The Pension Protection Fund pays compensation to members of occupational pension schemes when the sponsoring employer can no longer support the scheme.
Scheme members who have not reached pension age generally receive compensation of 90% of their promised benefit from the PPF.
However there is an overall cap on the level of compensation that can mean that members with high earnings and long service can receive a much lower initial percentage of their promised benefit.
Pension increases throughout retirement are also capped by the PPF which further reduces the overall level of compensation payable.
The case of Grenville Hampshire v The Board of the Pension Protection Fund was referred to the ECJ by the Court of Appeal.
The Advocate General had previously advised that it is unlawful for an individual to receive less than 50% of the value of their accrued pension benefits and that the value of inflation increases must be reflected in any assessment of the level of compensation provided.
The case will now be referred back to the Court of Appeal but the PPF has announced that it will work to implement the judgment for members it considers to be affected as quickly as possible.

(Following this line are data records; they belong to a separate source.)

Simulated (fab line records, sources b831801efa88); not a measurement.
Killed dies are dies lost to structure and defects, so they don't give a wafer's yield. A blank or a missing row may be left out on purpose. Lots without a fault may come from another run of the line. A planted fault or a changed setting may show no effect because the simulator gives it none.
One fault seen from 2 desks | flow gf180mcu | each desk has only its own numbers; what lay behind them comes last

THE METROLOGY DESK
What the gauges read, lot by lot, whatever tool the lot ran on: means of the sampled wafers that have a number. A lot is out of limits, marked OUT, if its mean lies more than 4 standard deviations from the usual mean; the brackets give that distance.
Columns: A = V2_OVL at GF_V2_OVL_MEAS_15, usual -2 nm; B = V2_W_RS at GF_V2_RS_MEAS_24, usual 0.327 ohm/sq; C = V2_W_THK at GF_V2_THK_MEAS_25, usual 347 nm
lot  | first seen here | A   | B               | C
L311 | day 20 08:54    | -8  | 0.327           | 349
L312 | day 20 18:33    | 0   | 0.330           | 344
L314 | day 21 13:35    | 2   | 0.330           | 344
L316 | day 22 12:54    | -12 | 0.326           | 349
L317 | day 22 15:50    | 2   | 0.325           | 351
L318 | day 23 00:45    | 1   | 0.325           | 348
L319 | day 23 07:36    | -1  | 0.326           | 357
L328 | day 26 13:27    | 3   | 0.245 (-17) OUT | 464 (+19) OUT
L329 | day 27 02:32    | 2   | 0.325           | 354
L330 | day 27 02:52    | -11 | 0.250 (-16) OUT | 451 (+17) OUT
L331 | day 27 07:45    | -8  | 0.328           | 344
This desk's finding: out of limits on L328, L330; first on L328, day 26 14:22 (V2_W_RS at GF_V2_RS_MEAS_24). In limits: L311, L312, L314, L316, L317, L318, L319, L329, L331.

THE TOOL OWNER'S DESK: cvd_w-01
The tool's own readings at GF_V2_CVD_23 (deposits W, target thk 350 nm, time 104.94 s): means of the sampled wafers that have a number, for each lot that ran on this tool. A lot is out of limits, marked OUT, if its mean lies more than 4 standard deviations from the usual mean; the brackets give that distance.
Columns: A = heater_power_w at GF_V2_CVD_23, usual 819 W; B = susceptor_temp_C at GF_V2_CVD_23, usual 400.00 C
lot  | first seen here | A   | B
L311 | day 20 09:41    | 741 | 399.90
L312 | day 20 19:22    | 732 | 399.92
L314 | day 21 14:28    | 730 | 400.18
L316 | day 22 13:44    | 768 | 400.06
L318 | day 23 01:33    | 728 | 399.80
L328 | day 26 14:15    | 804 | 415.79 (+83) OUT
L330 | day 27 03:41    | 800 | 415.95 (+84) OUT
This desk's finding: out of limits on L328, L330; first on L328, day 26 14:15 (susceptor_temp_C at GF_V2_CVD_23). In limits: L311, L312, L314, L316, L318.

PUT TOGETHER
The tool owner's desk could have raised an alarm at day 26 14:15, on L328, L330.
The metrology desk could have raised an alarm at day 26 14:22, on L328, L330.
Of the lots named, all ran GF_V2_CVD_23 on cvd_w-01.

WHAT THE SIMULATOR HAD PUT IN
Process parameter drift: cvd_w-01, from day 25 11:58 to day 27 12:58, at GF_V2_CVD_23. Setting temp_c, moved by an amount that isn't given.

The numbers the PPF considers to be affected by the judgment represent a very small percentage of members.
Government and the PPF will consider the ECJ ruling and the final outcome of the case of Grenville Hampshire v The Board of the Pension Protection Fund before deciding whether legislation and/or PPF rules need to be amended.
Many Prospect members, including some who previously worked for Carillion and AEAT, are receiving compensation from the PPF but only a tiny minority will be covered by this ruling.
Prospect pension officer Neil Walsh said: “This ruling is welcome news for those who will be impacted by it. It is reassuring that the ECJ has interpreted the relevant European Directive to mean that every individual must receive at least 50% of the value of their accrued pension benefits.
“The immediate impact of the judgment might be fairly limited but it could prompt the Court of Appeal and others to look at the compensation rules more broadly.”